The late Jerry Lewis has been cancelled for gross sexual misbehavior that happened between 57 and 60 years ago.
In a 2.23 Vanity Fair report that includes a nine-minute video essay by documentarians Amy Ziering and Kirby Dick (Allen v. Farrow), actors Hope Holiday and Karen Kramer (formerly Karen Sharpe) recall Lewis having made crude overtures during the making of The Ladies Man (61) and The Disorderly Orderly (’64), respectively.
Lewis didn’t assault Holiday and Kramer but certainly made things unpleasant, they’re saying. Plus he punished them socially and whatnot for having refused his advances.

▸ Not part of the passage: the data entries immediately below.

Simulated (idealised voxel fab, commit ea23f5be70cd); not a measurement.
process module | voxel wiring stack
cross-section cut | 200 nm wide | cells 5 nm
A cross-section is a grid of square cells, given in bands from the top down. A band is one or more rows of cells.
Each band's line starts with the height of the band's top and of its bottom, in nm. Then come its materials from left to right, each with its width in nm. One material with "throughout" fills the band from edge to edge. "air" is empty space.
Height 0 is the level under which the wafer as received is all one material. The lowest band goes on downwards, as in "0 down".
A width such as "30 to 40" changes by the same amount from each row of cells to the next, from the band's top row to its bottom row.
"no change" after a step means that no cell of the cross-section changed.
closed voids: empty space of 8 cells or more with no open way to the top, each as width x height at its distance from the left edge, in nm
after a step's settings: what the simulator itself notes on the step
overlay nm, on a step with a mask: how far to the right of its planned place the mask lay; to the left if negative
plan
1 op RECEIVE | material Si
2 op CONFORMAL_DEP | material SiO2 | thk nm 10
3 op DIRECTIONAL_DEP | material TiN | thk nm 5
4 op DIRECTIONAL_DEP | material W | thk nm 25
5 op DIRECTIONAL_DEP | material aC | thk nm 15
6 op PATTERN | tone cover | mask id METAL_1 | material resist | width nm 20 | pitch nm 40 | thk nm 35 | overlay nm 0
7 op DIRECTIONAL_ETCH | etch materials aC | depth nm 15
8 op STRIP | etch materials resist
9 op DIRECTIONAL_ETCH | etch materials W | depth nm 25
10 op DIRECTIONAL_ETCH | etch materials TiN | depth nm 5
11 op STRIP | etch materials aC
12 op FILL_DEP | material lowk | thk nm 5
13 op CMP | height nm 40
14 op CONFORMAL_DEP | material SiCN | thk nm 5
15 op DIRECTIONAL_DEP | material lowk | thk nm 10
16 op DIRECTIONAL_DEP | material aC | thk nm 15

For decades we’d all understood that Lewis was a very tough interview and that he had a dark streak, and now we’ve been told that he acted like a dog with lower-tier actresses whom he thought he could manipulate, etc. Old-time Hollywood hotshots were taught by their culture that they could get away with crass sexual behavior, and for decades nobody said boo. But since the 2017 Harvey Weinstein revelations Hollywood culture has been encouraging victims to come forward and point fingers at the bad guys. The Lewis saga is what it is — obviously distasteful but not especially surprising, given the rules of the game in the bad old days.
If I’d been in Holiday or Kramer’s offended shoes, perturbed if not seething for decades about Lewis’s on-set behavior during the Kennedy and LBJ administrations, I probably would have gone public while he was still with us. I would have demanded a response and at least had the satisfaction of having done so while he was still walking around. Lewis passed on 8.20.17.